# Feeling Like I'm Missing Out



## ButWeAreStrange (Feb 2, 2018)

This is more or less a small rant on my part, it's just something that comes up every once in a while that stings. 

My husband and I run a small photography part-time business together, he's the photographer, I'm in charge of editing, scheduling, emails, bookkeeping, etc and sometimes come and shoot as his second. While I do 90% of the work, he is the face of the company, and of course, like all faces, he gets 100% of the credit, tips, gifts, and thank-yous. 

Most of the time I can live with this since I understand that he's the one that people see the most, and I get it that whatever appreciation he gets I technically get secondhand. It just would be nice, though, if sometimes someone could recognize my efforts in the work. 

Today he came back from an annual dance event we cover every year. He had tips, handwritten thank yous directed only at him, and a literal crate filled with bacon-flavored goodies (it required a crowbar to open). Everything was only for him. I'm looking at going through, culling and editing about 6-7,000 photos in the next couple of days on top of my other daily responsibilities, and I feel like I was forgotten. I even asked him if I came up at all as the editor and he said he tried to mention it but, like always, he got brushed off as being "too kind" or "too humble" with giving me any credit for the work. Every client we've ever worked for has met me, some even know me personally, but it seems like no matter what I or my husband do, no one is ever willing to give me any credit, even if it was a photo that I specifically took. 

I don't know, it just sometimes stings and I'd like it not to. I'm really proud of him and I know he thoroughly loves his work, and feeling this downtrodden makes me feel like a bad partner to him. I need to figure out a way to pull myself up and not let it get to me as much.


----------



## Andy1001 (Jun 29, 2016)

Learn photography.


----------



## ButWeAreStrange (Feb 2, 2018)

Andy1001 said:


> Learn photography.


I'm not entirely sure what you're getting at here. Could you please explain? I stated already that I am also a photographer, so how is learning photography supposed to help with this particular issue?


----------



## Rubix Cubed (Feb 21, 2016)

ButWeAreStrange said:


> I'm not entirely sure what you're getting at here. Could you please explain? I stated already that I am also a photographer, so how is learning photography supposed to help with this particular issue?
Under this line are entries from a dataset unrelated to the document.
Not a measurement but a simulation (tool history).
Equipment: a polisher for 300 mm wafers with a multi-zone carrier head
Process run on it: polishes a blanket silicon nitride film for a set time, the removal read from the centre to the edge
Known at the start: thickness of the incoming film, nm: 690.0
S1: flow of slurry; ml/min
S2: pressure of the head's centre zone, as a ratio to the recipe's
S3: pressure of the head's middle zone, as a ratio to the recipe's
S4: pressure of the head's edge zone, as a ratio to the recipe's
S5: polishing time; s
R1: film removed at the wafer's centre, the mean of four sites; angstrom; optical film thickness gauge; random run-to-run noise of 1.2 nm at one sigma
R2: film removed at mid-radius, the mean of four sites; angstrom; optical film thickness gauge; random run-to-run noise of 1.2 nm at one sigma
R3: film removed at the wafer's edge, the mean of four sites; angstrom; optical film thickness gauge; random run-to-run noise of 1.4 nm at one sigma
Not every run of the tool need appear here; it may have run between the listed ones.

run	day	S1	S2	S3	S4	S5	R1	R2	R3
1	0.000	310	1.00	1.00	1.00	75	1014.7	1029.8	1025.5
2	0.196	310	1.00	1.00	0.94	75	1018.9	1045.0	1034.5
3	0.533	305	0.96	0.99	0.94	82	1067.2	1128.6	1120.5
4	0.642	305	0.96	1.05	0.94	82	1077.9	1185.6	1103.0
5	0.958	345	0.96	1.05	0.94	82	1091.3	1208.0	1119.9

 I think he's saying you go out and take the pics and let hubby do the rest.


----------



## PigglyWiggly (May 1, 2018)

What is your love language? Is it possible that you need more words of affirmation from your husband? Maybe you want to feel more like a team with your husband in this scenario like you do in the rest of your relationship? Just spitballing here.


----------



## SunCMars (Feb 29, 2016)

Stop living your life through him.

Live your own life.

Get and earn your 'own' Kudos.

I do understand where you are coming 'from'.

Make your part in the operation a job, not a passion.

Find a passion of your own.


----------



## Openminded (Feb 21, 2013)

He's seen by clients as the primary talent in the business. Try to find some other way to shine -- outside the business -- that doesn't include him and this will bother you less.


----------



## john117 (May 20, 2013)

Welcome to the real world.

A former neighbor is a food chemist who designed the flavor for a wildly popular sports drink. As a reward he got his picture on the cover of the company annual report.

The sales team that sold the flavor to the customer got six figure bonuses.

You need to promote yourself both as the photographer and as the business person.


----------



## ButWeAreStrange (Feb 2, 2018)

PigglyWiggly said:


> What is your love language? Is it possible that you need more words of affirmation from your husband? Maybe you want to feel more like a team with your husband in this scenario like you do in the rest of your relationship? Just spitballing here.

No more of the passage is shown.